One of the Holy Grails of computer science PhDs and marketing types is "components". Java earns rave reviews for making it easy to use components. Components are not our friends.
<vsync> that package is somewhat bizzarely implemented
<vsync> the way its classes are organized
<dieman> well. yeah. i would expect that.
<dieman> it was a c application.
<dieman> its not like you can sprinkle farie dust on it.
(#kuro5hin on slashnet)
It is assumed that once you take an ordinary software library and transform it into a "component", magical things will happen. You will be able to take your Word Processor Component and fit it to your Spell Checking Component, and they will just work.
In reality, of course, several things will need to happen. First, both components will need to have moderately similar paradigms for the information in question. For example, text editors use different and hotly contested methods for keeping track of line breaks. Second, the interface between the two components will need to be defined. This means APIs, and programmers actually reading them and writing code.
"Components" don't magically solve anything, and assuming they can just causes the creation of various predefined boxes to stuff your code in, which just makes your job harder and usually doesn't make the job of integrating the pieces together later any easier. Even if you have the complete source code, the original author almost certainly had somewhat different goals in mind than you, and the different pieces will connect in various disjointed ways, causing all sorts of trouble later.
Having almost convinced themselves that they had made software components a success, these same experts then looked at various fine American corporations and decided that everyone working together was a Bad Thing. So they fired a bunch of people and then hired companies to do the job these people had just been doing. (See the inspirational poster)

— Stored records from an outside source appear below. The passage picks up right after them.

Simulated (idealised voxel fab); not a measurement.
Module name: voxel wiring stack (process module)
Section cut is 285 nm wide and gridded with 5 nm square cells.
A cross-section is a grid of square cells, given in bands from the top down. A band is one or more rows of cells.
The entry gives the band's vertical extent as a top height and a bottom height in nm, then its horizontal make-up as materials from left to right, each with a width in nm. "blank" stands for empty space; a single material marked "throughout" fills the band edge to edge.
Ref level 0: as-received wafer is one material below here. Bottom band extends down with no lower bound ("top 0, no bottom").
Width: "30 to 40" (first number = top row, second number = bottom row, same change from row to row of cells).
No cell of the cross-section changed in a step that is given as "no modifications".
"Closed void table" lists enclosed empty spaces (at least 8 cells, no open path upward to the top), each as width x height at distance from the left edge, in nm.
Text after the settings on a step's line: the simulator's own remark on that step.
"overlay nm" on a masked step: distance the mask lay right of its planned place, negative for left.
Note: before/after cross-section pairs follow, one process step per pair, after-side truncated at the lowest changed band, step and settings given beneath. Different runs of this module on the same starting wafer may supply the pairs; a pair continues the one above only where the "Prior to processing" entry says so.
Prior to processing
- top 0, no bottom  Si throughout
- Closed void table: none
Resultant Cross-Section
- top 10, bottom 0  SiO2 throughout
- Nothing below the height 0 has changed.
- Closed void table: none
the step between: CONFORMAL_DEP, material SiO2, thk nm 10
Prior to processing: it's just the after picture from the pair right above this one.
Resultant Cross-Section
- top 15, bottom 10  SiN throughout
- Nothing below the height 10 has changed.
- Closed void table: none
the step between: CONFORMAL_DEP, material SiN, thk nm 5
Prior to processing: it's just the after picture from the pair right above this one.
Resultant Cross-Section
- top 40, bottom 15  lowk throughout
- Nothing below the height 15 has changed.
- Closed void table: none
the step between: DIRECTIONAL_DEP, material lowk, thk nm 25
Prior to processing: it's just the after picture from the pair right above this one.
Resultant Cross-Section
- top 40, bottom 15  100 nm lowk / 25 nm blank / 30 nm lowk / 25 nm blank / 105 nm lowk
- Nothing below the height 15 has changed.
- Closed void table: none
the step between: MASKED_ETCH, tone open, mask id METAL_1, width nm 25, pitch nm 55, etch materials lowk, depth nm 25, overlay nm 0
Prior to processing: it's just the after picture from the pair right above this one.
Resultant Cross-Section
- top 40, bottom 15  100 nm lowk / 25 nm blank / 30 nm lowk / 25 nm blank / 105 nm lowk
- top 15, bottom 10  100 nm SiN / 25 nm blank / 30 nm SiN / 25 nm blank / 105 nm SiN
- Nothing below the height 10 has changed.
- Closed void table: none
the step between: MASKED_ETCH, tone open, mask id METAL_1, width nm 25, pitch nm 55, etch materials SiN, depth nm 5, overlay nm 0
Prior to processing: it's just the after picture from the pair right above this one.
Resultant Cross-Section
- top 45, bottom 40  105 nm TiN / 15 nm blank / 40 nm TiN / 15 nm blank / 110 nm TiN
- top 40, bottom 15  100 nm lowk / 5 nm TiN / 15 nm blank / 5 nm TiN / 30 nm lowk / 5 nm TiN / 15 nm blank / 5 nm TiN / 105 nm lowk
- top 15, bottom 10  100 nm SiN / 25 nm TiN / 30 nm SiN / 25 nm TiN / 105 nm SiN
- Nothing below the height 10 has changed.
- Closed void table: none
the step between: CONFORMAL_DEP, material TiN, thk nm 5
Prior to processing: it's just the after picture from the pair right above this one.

Don't get me wrong. I'm all for focusing on core business goals and things like that. But at some point organizations need to be self-sufficient, for several reasons:
When I left, Sun was outsourcing its entire IT department. This created such interesting situations as when I wasn't getting assigned an DHCP lease and walked over to one of the few "networking" guys around. He was able to pinpoint the problem, take me to the room full of cables, and show me exactly what was going on. But he wasn't allowed to even look at the servers because they had taken that portion of his job away. They had gone so far as to change the passwords on him. (Incidentally, it was a "known issue" that there were more IPs needed than were being given out, and the official solution was to sit and wait for someone else to unplug.)
Come on, executives. Let your own people do a little of the work themselves. Things will tend to work better and employee morale will be a lot higher.